Storage Performance Testing Toolkit and Configuration #1457

benyamin-codez · 2025-11-17T00:33:04Z

benyamin-codez
Nov 17, 2025

Hi everyone,

I thought it prudent to kick off a discussion around performance testing for our storage stacks.

It would be helpful if we could develop a standard toolkit and configuration.
Perhaps we have already, and I missed the doco somewhere?

In terms of reporting, what would be the preferred format?
Raw, XML, JSON, HTML, PNG plots, CSV, XLSX, ODS, PDF, or some archived combination?

From what I can tell, and probably due to our Windows focus, we tend to mainly see IOMeter and DiskSpd being used but reporting is limited and there doesn't appear to be a standardised test configuration.

Historically, we do appear to have the Daynix StorMeter bricklet too...

I do see some value in using fio due to it's flexibility and various reporting options and extensions, e.g. fio-plot.
There may also be some common ground with the QEMU storage team if this is what they use?
Perhaps someone could ask them for their take on this?

Any other suggestions?

As for configuration, we should include a variety of block sizes, queue depths and thread counts.

What would everyone like to see included?
Are there other configuration elements we should include as standard, e.g. num_cpus, alignment, parallel threads?
Are we only concerned with read operations (after suitably random test files are written)?

I would suggest at a minimum we should include (num_cpus = 4):

Test Type	Block Size	Queue Depth	Threads	Stride Size	Stride Offset
Sequential	1024 KiB	8	1	N/A	N/A
Sequential	1024 KiB	8	4	N/A	N/A
Sequential	1024 KiB	8	4	4MiB	4KiB
Sequential	1024 KiB	32	8	8MiB	4KiB
Random	4 KiB	32	16	N/A	N/A
Random	64 KiB	32	16	N/A	N/A

attn: @vrozenfe @YanVugenfirer @kostyanf14 @JonKohler @sb-ntnx @MartinCHarvey-Nutanix @MartinDrab

YanVugenfirer · 2025-11-17T08:53:49Z

YanVugenfirer
Nov 17, 2025
Maintainer

@benyamin-codez Thanks for starting the thread!

It will be nice to have some agreement about how we can test the performance impact of the proposed patches.

We use internally the IOMeter.
One comment: it worth running those tests on single vCPU and on some agreed number of multiple vCPUs. The single vCPU config is important for corner cases that might cause deadlocks.

0 replies

benyamin-codez · 2025-11-17T21:30:53Z

benyamin-codez
Nov 17, 2025
Author

Thanks Yan.

Is there a standardised internal IOMeter config you can share?
If so, we might then be able to come up with comparable configs for other tools too.

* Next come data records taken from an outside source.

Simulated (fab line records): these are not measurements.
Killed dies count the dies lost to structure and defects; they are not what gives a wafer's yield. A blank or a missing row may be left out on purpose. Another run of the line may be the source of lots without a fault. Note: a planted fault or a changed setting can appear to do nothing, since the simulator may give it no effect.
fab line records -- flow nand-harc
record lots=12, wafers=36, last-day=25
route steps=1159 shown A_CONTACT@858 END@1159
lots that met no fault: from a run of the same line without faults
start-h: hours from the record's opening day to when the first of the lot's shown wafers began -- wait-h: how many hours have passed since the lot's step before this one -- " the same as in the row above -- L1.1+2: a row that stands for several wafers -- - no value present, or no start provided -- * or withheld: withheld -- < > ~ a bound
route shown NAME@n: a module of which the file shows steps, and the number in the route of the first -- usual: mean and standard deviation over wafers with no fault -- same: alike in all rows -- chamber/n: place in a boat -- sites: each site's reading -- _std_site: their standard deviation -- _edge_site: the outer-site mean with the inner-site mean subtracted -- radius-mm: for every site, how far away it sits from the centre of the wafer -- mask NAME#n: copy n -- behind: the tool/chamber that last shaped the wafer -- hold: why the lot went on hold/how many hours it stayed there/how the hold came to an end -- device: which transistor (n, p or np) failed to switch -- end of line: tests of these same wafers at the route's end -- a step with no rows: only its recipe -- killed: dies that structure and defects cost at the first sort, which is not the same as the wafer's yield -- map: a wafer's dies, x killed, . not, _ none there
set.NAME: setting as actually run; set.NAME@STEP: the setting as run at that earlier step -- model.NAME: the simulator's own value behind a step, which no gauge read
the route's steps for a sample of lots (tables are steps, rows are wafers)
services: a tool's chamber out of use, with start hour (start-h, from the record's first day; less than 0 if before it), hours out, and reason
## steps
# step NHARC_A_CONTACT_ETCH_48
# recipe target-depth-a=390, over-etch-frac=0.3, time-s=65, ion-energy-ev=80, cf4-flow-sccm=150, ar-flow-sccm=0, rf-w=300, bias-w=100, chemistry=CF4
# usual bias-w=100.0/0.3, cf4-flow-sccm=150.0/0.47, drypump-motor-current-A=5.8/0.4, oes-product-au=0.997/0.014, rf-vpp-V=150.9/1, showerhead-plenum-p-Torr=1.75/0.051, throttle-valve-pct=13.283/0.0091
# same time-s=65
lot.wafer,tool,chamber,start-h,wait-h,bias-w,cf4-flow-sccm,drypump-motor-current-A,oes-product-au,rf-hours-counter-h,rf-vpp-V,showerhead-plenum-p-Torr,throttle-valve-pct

iinm, it's probably a good idea to include no MSI-X as well (along with a separate single vCPU test) to cover all those corner cases.
At least then we will know it has been checked.

Single vCPU testing aside, I've tended to settle on 4x vCPU.
The number of vCPUs should then be a factor used to determine the queue depth (# of outstanding I/Os) and thread count.

0 replies

YanVugenfirer · 2025-11-19T15:51:33Z

YanVugenfirer
Nov 19, 2025
Maintainer

@xiagao can you please share out IOMeter settings?

0 replies

YanVugenfirer · 2025-11-20T14:31:44Z

YanVugenfirer
Nov 20, 2025
Maintainer

@benyamin-codez BTW: do you see now systems without MSI-X? Are you still supporting Windows Server 2008?

1 reply

benyamin-codez Nov 21, 2025
Author

iirc, Vadim mentioned that some FPGA kit is unable to use MSI-X.
I could be mistaken, but I do remember testing for it last year...

cc: @vrozenfe

xiagao · 2025-11-21T02:51:34Z

xiagao
Nov 21, 2025

We use iometer in general IO testing with the following configuration.
Running iometer on both system disk and data disk

Click Worker1 --> Select system disk and data disk on Disk Targets tab
Click Worker2 --> Select system disk and data disk on Disk Targets tab
Access Specifications tab --> Add one Global Access Secification to assigned
Test Setup tab --> 15 Minutes --> Cycling Option to "Cycle # Outstanding I/Os - run step outstanding I/Os on all disks at a time" --> End 64 -->Power 4
Run the test

While for the performance test, usually we use FIO tool.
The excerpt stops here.